I need to scale out our application DB due to the amount of data. It's on PostgreSQL 9.3. So, I've found PostgreSQL-XL and it looks awesome, but I'm having a hard time trying to wrap my head around the limitations for distributed tables. To distribute them by replication (where the whole table is replicated in every datanode) is quite OK, but let's say I have two big related tables that need to be "sharded" along the datanodes:
CREATE TABLE foos
(
id bigserial NOT NULL,
project_id integer NOT NULL,
template_id integer NOT NULL,
batch_id integer,
dataset_id integer NOT NULL,
name text NOT NULL,
CONSTRAINT pk_foos PRIMARY KEY (id),
CONSTRAINT fk_foos_batch_id FOREIGN KEY (batch_id)
REFERENCES batches (id) MATCH SIMPLE
ON UPDATE NO ACTION ON DELETE CASCADE,
CONSTRAINT fk_foos_dataset_id FOREIGN KEY (dataset_id)
REFERENCES datasets (id) MATCH SIMPLE
ON UPDATE NO ACTION ON DELETE CASCADE,
CONSTRAINT fk_foos_project_id FOREIGN KEY (project_id)
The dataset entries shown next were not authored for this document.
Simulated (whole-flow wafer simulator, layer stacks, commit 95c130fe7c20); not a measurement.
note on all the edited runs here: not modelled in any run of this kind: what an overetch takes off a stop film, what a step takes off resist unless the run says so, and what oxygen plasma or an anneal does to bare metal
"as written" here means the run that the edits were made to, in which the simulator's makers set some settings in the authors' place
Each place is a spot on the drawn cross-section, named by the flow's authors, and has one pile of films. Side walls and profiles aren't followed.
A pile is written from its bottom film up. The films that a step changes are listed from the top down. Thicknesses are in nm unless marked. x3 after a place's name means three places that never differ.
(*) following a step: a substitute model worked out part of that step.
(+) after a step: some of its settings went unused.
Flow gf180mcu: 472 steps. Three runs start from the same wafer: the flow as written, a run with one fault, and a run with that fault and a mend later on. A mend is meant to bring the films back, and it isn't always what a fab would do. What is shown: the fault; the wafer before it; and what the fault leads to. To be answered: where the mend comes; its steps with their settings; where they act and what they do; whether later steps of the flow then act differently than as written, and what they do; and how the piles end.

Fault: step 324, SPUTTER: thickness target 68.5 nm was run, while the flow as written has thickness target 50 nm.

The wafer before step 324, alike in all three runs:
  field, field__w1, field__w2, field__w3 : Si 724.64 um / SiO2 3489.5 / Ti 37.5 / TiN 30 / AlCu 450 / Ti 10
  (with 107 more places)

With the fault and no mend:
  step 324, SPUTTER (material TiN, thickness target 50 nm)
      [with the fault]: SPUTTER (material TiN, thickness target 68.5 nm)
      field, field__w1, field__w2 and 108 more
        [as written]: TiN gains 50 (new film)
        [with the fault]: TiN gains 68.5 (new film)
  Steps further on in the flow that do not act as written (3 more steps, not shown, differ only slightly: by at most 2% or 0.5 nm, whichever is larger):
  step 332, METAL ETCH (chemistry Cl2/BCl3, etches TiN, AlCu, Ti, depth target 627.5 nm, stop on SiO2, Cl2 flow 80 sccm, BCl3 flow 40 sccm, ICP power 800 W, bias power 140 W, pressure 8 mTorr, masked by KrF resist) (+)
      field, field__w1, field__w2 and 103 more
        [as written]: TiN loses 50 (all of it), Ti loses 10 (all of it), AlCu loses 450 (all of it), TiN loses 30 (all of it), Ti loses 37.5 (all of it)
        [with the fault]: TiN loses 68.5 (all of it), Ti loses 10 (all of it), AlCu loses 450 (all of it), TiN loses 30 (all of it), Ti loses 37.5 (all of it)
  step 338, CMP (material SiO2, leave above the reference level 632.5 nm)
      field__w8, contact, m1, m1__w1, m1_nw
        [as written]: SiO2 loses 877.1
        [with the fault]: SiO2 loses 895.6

REFERENCES projects (id) MATCH SIMPLE
ON UPDATE NO ACTION ON DELETE CASCADE,
CONSTRAINT fk_foos_template_id FOREIGN KEY (template_id)
REFERENCES templates (id) MATCH SIMPLE
ON UPDATE NO ACTION ON DELETE CASCADE,
CONSTRAINT uc_foos UNIQUE (project_id, name)
);
CREATE TABLE foo_childs
(
id bigserial NOT NULL,
foo_id bigint NOT NULL,
template_id integer NOT NULL,
batch_id integer,
ffdata hstore,
CONSTRAINT pk_ff_foos PRIMARY KEY (id),
CONSTRAINT fk_fffoos_batch_id FOREIGN KEY (batch_id)
REFERENCES batches (id) MATCH SIMPLE
ON UPDATE NO ACTION ON DELETE CASCADE,
CONSTRAINT fk_fffoos_foo_id FOREIGN KEY (foo_id)
REFERENCES foos (id) MATCH SIMPLE
ON UPDATE NO ACTION ON DELETE CASCADE,
CONSTRAINT fk_fffoos_template_id FOREIGN KEY (template_id)
REFERENCES templates (id) MATCH SIMPLE
ON UPDATE NO ACTION ON DELETE CASCADE
);
Now Postgres-XL documentation states that:
- "(...) in distributed tables, UNIQUE constraints must include the distribution column of the table"
- "(...) the distribution column must be included in PRIMARY KEY"
- "(...) column with REFERENCES (FK) should be the distribution column. (...) PRIMARY KEY must be the distribution column as well."
Their examples are over simplistic and scarse, so can someone please DDL me the two above tables for postgres-XL using DISTRIBUTE BY HASH()?
Or maybe suggest other ways to scale out?